Financial Statement Analysis Flashcards
What is profitability
Profitability is the ability of a business to generate excess income to cover its expenses
How to improve profitability with examples
- Sell goods at higher selling prices.
-Increase price of goods - Buy goods at lower cost price.
-Buy I’m bulk to obtain trade discount
-Switch to another supplier that offers lower prices, without compromising on quality - Increase sources of other income.
-Sublet excess space to another business to earn rental income
-Pay early to take advantage of cash discounts - Reduce operating expenses.

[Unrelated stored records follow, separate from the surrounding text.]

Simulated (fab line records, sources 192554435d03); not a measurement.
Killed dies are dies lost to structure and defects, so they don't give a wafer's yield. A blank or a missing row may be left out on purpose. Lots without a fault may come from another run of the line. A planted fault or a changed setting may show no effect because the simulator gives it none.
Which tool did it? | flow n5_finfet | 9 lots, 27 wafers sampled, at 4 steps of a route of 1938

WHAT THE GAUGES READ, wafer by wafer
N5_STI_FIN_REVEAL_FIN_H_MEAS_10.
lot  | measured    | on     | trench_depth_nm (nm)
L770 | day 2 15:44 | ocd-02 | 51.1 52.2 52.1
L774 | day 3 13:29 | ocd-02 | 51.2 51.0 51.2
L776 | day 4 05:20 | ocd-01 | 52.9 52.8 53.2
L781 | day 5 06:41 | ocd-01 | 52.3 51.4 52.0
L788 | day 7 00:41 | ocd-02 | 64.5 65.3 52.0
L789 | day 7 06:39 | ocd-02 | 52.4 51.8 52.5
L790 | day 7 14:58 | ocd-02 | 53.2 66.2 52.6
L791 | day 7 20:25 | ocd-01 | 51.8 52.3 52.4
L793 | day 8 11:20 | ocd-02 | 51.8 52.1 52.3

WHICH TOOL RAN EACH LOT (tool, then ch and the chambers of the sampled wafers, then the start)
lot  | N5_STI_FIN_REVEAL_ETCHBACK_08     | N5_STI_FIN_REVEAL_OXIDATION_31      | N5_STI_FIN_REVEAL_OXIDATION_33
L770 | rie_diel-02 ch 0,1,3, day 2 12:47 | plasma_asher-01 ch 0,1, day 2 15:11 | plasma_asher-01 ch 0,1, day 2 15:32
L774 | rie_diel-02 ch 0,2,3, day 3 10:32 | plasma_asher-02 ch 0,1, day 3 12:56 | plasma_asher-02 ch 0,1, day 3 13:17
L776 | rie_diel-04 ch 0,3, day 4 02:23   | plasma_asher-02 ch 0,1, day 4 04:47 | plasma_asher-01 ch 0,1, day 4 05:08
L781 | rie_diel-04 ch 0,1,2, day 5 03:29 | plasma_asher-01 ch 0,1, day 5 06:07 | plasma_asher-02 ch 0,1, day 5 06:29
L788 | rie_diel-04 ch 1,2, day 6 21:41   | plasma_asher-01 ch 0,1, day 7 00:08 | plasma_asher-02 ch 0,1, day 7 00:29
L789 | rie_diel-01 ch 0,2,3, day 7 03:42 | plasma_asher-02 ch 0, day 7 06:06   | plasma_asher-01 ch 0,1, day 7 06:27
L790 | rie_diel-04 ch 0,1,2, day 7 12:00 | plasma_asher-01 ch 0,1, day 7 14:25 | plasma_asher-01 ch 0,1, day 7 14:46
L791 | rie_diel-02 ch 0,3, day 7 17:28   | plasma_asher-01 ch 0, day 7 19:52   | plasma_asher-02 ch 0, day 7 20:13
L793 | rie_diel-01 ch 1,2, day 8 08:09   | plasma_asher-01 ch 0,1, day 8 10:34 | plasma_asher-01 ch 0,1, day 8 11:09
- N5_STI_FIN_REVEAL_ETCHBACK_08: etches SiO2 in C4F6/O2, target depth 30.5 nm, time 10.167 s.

-Reduce the use of electrical appliances to lower utilities expenses
-Hire freelancers or part-timers on a needs basis
-Negotiate for lower rental
-Relocate to another premise that charges lower rental
-Capitalise on technology to reduce cost of manpower
Gross profit/loss formula
Gross profit/loss = Net sales revenue - Cost of sales
Profit for the period formula
Gross profit/loss + Other income - Other expenses
Profitability ratio: Gross profit margin
Formula:
(Gross profit / Net sales revenue) x 100%
Interpretation:
-Measures how much gross profit a business earns for every dollar of net sales revenue
-The higher the gross profit margin, the more profitable the business
Profitability ratio: Mark-up on cost
Formula:
(Gross profit / Cost of sales) x 100%
Interpretation:
-Measures how much gross profit a business earns for every dollar of its cost of sales
-The higher the mark-up on cost, the mort profitable the business
Profitability ratio: Profit margin
Formula:
(Profit for the period / Net sales revenue) x 100%
Interpretation:
-Measures how much profit a business earns for every dollar of Net sales revenue
-The higher the profit margin, the more profitable the business
Profitability ratio: Return on equity
Formula:
(Profit for the period / Average equity) x 100%
Interpretation:
-Measures how much profit a business earns for every dollar of equity invested by the owner or shareholders in the business
-The higher the return on equity, the more efficient the business is in generating profits for its owner or shareholders
Average equity formula
(Total equity at the beginning of the financial period + Total equity at the end of the financial period) / 2
What is liquidity
Liquidity is the ability of a business to convert current assets into cash to pay current liabilities. It is also the ability of a business to repay its CLs when they fall due
How to improve liquidity with examples
- Increase sources of cash.
-Obtain cash contribution from owner or shareholders
-Obtain long-term loan
-Sell excess non-current assets for cash - Manage cash outflow.
-Reduce operating expenses
-Negotiate for better credit terms from supplier
Why may a profitable business not be liquid
The business may have difficulty in collecting payment from its credit customers or it may have used cash to buy non-current assets with an aim to generate more income in the future
Working capital formula
Working capital = Current assets - Current liabilities
Liquidity ratio: Current ratio
Formula:
Total current assets / Total current liabilities
Interpretation:
-Measures the ability of a business to repay its short-term debts using its current assets
-The acceptable norm varies from industry to industry. However , a general benchmark to use is 2.
-The higher the current ratio, the more liquid a business is
Liquidity ratio: Quick/Acid test/Liquid ratio
Formula:
(Total current assets - Inventory - Prepayments) / Total current liabilities
Interpretation:
-Measures the ability of a business to pay its short-term debts using its quick assets, which can be converted into cash more quickly than other current assets such as inventory and prepayments
-The acceptable norm varies from industry to industry. However, a general benchmark to use is 1.
-The higher the quick ratio, the more liquid a business is.